How to find the nearest points to given coordinate

2019-02-24 22:52发布

问题:

I need to solve a minimization problem with Matlab and I'm wondering which is the easiest solution. All the potential solutions that I've been thinking in require lot of programming effort.

Suppose that I have a lat/long coordinate point (A,B), what I need is to search for the nearest point to this one in a map of lat/lon coordinates.

In particular, the latitude and longitude arrays are two matrices of 2030x1354 elements (1km distance) and the idea is to find the unique indexes in those matrices that minimize the distance to the coordinates (A,B), i.e., to find the closest values to the given coordinates (A,B).

Any help would be very appreciated.

Thanks!

回答1:

This is always a fun one :)

First off: Mohsen Nosratinia's answer is OK, as long as

  • you don't need to know the actual distance
  • you can guarantee with absolute certainty that you will never go near the polar regions
  • and will never go near the ±180° meridian

For a given latitude, -180° and +180° longitude are actually the same point, so simply looking at differences between angles is not sufficient. This will be more of a problem in the polar regions, since large longitude differences there will have less of an impact on the actual distance.

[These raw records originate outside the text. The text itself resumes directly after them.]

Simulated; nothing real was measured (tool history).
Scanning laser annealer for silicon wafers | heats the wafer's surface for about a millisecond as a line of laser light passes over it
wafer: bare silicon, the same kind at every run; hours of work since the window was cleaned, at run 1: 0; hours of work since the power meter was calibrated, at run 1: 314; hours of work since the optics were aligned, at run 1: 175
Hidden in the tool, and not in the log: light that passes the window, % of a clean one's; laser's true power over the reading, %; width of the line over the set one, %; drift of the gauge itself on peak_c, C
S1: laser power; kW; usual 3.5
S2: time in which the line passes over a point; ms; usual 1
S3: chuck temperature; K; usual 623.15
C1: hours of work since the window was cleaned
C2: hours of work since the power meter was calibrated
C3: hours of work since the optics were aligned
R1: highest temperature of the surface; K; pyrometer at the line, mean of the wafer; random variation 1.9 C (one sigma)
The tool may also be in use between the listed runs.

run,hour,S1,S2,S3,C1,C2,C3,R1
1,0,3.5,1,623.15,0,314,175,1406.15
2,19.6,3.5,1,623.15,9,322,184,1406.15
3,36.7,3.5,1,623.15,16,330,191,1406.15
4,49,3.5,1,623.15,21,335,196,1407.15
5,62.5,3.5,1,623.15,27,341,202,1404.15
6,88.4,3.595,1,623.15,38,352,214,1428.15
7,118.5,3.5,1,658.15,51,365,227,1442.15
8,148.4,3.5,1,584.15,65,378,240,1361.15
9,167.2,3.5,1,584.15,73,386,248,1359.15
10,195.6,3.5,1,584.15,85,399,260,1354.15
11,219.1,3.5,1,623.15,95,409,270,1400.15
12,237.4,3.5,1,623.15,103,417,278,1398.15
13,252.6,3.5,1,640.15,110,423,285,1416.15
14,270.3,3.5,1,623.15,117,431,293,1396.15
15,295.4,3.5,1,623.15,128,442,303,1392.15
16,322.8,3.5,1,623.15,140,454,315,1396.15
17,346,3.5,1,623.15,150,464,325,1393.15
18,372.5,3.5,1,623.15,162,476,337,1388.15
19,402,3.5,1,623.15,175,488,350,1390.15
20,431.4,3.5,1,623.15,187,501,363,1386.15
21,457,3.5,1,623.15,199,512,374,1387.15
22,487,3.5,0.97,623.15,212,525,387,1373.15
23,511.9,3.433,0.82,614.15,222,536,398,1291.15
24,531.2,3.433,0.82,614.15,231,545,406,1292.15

Spherical coordinates are very useful and practical for purposes of navigation, mapping, and that sort of thing. For spatial computations however, like the on-surface distances you are trying to compute, spherical coordinates are actually pretty cumbersome to work with.

Although it is possible to do such calculations using the angles directly, I personally don't consider it very practical: you often have to have a strong background in spherical trigonometry, and considerable experience to know its many pitfalls -- very often there are instabilities or "special points" you need to work around (the poles, for example), quadrant ambiguities you need to consider because of trig functions you've introduced, etc.

I've learned to do all this in university, but I also learned that the spherical trig approach often introduces complexity that mathematically speaking is not strictly required, in other words, the spherical trig is not the simplest representation of the underlying problem.

For example, your distance problem is pretty trivial if you convert your latitudes and longitudes to 3D Cartesian X,Y,Z coordinates, and then find the distances through the simple formula

distance (a, b) = R · arccos( a/|a| · b/|b| )

where a and b are two such Cartesian vectors on the sphere. Note that |a| = |b| = R, with R = 6371 the radius of Earth.

In MATLAB code:

% Some example coordinates (degrees are assumed)
lon = 360*rand(2030, 1354);
lat = 180*rand(2030, 1354) - 90;

% Your point of interest
P = [4, 54];

% Radius of Earth
RE = 6371;

% Convert the array of lat/lon coordinates to Cartesian vectors
% NOTE: sph2cart expects radians
% NOTE: use radius 1, so we don't have to normalize the vectors
[X,Y,Z] = sph2cart( lon*pi/180,  lat*pi/180, 1);

% Same for your point of interest    
[xP,yP,zP] = sph2cart(P(1)*pi/180, P(2)*pi/180, 1);

% The minimum distance, and the linear index where that distance was found
% NOTE: force the dot product into the interval [-1 +1]. This prevents 
% slight overshoots due to numerical artifacts
dotProd = xP*X(:) + yP*Y(:) + zP*Z(:);
[minDist, index] = min( RE*acos( min(max(-1,dotProd),1) ) );

% Convert that linear index to 2D subscripts
[ii,jj] = ind2sub(size(lon), index)

If you insist on skipping the conversion to Cartesian and use lat/lon directly, you'll have to use the Haversine formula, as outlined on this website for example, which is also the method used by distance() from the mapping toolbox.

Now, all of this is valid for the whole Earth, provided you find the smooth spherical Earth accurate enough an approximation. If you want to include the Earth's oblateness or some higher order shape model (or God forbid, distances including terrain), you need to do far more complicated stuff. But I don't think that is your goal here :)

PS - I wouldn't be surprised that if you would write everything out that I did, you'll probably re-discover the Haversine formula. I just prefer to be able to calculate something as simple as distances along the sphere from first principles alone, rather than from some black box formula you had implanted in your head sometime long ago :)



回答2:

Let Lat and Long denote latitude and longitude matrices, then

dist2=sum(bsxfun(@minus, cat(3,A,B), cat(3,Lat,Long)).^2,3);
[I,J]=find(dist2==min(dist2(:)));

I and J contain the indices in A and B that correspond to nearest point. Note that if there are multiple answers, I and J will not be scalar values, but vectors.